California’s School Funding Crisis and Two Ways to Fix it

Where does California rank in per-pupil spending? Depends who you ask. I’ve seen us ranked 46th, 41st, 29th or even 22nd.

But no matter which number you use, when you consider that we have more low-income children and English learners than anyone else in the country, it’s not enough. It’s time we addressed the structural funding issues head on, rather than settling for more short-term band aids and bonds.

EdSource did a solid job of breaking down the different ways school spending is compared by different groups with different methodologies. Turns out the big difference is whether you include cost of living in your assessment of how sufficient the school funding is. When researchers used the so-called “comparable wage index,” California was ranked 46th and 41st.  These are the right numbers.

California’s bad math on school funding

As someone who has worked across states and localities, I’ve seen huge differences in average and starting salaries for educators. And the vast majority of school budgets are staffing: the average teacher salary in New York is $77,957, in South Dakota it is $42,025, with accompanying cost differences in everything from housing to hot dogs. A $10,000 per-pupil may work in South Dakota, it won’t work in New York, where the actual per pupil is $22,593.

When I work in New York, we get a per-pupil payment that actually meets the needs of students and even receive a multiplier payment for high-needs students. For students with special needs, you can actually cover the cost of the required extra services.

Meanwhile, in California, we have high costs and a low per pupil, and that’s a recipe for disaster. California has the fourth-highest average teacher salary at $72,842, but the per-pupil estimates drawn from recent data range from $10,291 to only $11,329. Thankfully we have been putting money into education through temporary taxes like Prop 30 and Prop 55 which temporarily extended Prop 30’s tax, but that is temporary. Otherwise we make up the difference through local property bonds, which are about the most regressive and unfair way you can fund schools.

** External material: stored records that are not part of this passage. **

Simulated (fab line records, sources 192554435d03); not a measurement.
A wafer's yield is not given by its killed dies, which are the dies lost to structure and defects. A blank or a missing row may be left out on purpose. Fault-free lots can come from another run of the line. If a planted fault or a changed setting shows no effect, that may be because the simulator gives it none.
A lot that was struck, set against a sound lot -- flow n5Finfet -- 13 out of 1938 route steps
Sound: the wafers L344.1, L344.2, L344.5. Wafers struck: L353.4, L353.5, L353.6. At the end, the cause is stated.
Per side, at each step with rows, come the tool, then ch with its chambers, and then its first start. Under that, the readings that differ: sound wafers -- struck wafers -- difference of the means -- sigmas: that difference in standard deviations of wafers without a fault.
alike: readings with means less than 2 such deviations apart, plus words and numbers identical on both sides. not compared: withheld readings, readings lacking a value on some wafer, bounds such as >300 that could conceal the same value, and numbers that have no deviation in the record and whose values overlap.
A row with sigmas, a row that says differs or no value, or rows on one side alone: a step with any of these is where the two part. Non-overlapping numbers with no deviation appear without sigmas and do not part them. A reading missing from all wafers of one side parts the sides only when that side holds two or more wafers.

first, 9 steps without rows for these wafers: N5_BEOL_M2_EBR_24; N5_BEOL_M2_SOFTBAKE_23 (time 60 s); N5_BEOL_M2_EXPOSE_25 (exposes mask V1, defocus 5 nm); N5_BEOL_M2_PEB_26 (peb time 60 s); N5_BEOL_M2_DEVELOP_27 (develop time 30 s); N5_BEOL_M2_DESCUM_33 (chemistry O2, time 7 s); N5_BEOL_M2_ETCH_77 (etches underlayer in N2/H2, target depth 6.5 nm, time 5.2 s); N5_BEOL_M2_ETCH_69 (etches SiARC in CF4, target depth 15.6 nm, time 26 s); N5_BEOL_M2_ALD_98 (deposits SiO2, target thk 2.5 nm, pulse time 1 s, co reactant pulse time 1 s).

And because California has kicked the can down the road, there will be rapidly increasing pension costs, which will swallow up future funding increases. Pensions will rise between 2-4 percent of annual personnel costs for the next five years, so even if we still see continued steady increases in funding, schools would not see much of it.

And all of this assumes a fairly rosy and stable economy in California. That’s a big assumption.

Fortunately there are two things we can do.

  1. Reform Proposition 13

First, education actually is a giant slice of the state budget pie at over 40 percent, but the pie is too small and Proposition 13 is the major culprit. With that proposition, California voters capped the taxes for all property.

Structurally we need to revise Prop 13, keeping the cap for homeowners who need it, but largely removing it from commercial property and McMansions. If you want to look at the advocacy efforts please join some of the Proposition 13 reform advocacy groups.

  1. Invest in Our Educators, Money, Well-Spent Matters

Schools are human institutions and we need to make them more humane and sustainable places to work. That will take more resources, and a rebalancing of our priorities. We are a rich state, yet we are 46th in our investment in education or “effort” according the California Budget and Policy Center, which is a measure of the percentage of taxable assets that states invest in education.

Unless we increase accountable spending in California, we will face an even greater crisis. There is a looming teacher crisis, that will compound our current one, and unless we address the compensation, training and working conditions of staff, it won’t matter what fancy plans, improvements or reforms we try to implement. There won’t be enough qualified staff to do the work.

And we all know which schools and children will bear the brunt of that.

We can’t do more with less endlessly in California, and students will eventually pay the price—even more than they are now. It’s up to adults to fix that.